Previous designs to expand monitoring networks or spatial coverage were typically determined through observation correlation ranges (Sofen et al., 2016; Weatherhead et al., 2017). This type of analysis aims to minimize the spatial gap by maximizing correlation ranges from additional sites, but these additions are not designed to accurately evaluate global or regional trends. Specifically, we point out that strong spatial heterogeneity is often present in regional ozone trends and variability, as indicated by a wide range of free tropospheric trends observed at individual sites above Europe and western North America (Chang et al., 2022, 2023a); therefore, evaluating regional ozone trends based on a single sparsely sampled data source is likely to produce an incomplete assessment of the true trend. We thus recognize the importance of evidence synthesis by integrating data from various platforms (Richardson, 2022; Shi et al., 2023). For instance, aircraft field campaigns are mostly shortterm or temporary activities, but those data are carefully planned with specific science objectives (such as improving forecasting skill and evaluating satellite data); thus, those data should also be considered in the regional trend assessment together with ozonesonde, lidar, and commercial aircraft data sets (through a detailed data intercomparison and data fusion approaches; Cooper et al., 2010; Liu et al., 2013; Chang et al., 2022, 2023a).

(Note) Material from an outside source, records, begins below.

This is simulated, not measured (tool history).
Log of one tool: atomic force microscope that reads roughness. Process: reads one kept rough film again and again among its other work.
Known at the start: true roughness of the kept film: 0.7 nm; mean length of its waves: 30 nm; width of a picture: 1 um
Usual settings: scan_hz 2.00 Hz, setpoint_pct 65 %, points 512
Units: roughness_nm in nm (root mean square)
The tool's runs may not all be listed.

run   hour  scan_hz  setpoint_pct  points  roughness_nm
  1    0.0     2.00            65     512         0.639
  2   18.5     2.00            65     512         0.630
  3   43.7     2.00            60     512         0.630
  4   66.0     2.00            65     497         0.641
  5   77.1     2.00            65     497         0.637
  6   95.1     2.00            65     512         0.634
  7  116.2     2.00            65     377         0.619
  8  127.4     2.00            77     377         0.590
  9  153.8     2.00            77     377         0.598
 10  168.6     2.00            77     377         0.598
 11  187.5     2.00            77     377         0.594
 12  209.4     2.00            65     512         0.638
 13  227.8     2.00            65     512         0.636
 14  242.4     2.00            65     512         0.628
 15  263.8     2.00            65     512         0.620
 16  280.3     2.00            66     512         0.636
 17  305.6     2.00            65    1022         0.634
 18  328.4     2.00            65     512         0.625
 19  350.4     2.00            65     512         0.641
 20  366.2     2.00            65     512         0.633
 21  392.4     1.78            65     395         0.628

We investigate the impact of each climate index and meteorological variable on mean and median trends based on full sampling (Fig. S5). Since the mechanism of incorporating covariates is highly similar between the mean and median regressions, the following discussion is focused on mean trends only. Except for QBO, all the other variables show a trend over 1980–2021. Since a trend in the independent variable can induce a trend in the dependent variable, we also repeat the same analysis based on detrended covariates. After the trend from each covariate is removed, the trend estimates become more consistent (Fig. S5). Overall, a stronger impact is found with dew point, relative humidity (in terms of much lower uncertainty), and ENSO (no improvement in the signaltonoise ratio, but it produces very different trends at shorter time periods, e.g., 2000–2021 and 2005–2021), and a weaker impact is found with other covariates. Quantitatively, dew point makes the greatest improvement by producing the lowest RMSD and MAD and the highest signaltonoise ratio for trend estimates (as previously shown in Chang et al., 2021). By adding dew point alone, R^{2} has increased from 0.54 (basic model) to 0.75 (R^{2} for the full model is 0.77). This is not unexpected because Chang et al. (2021) also showed that an incorporation of dew point produces a better fitting quality of ozone at MLO than relative humidity and temperature.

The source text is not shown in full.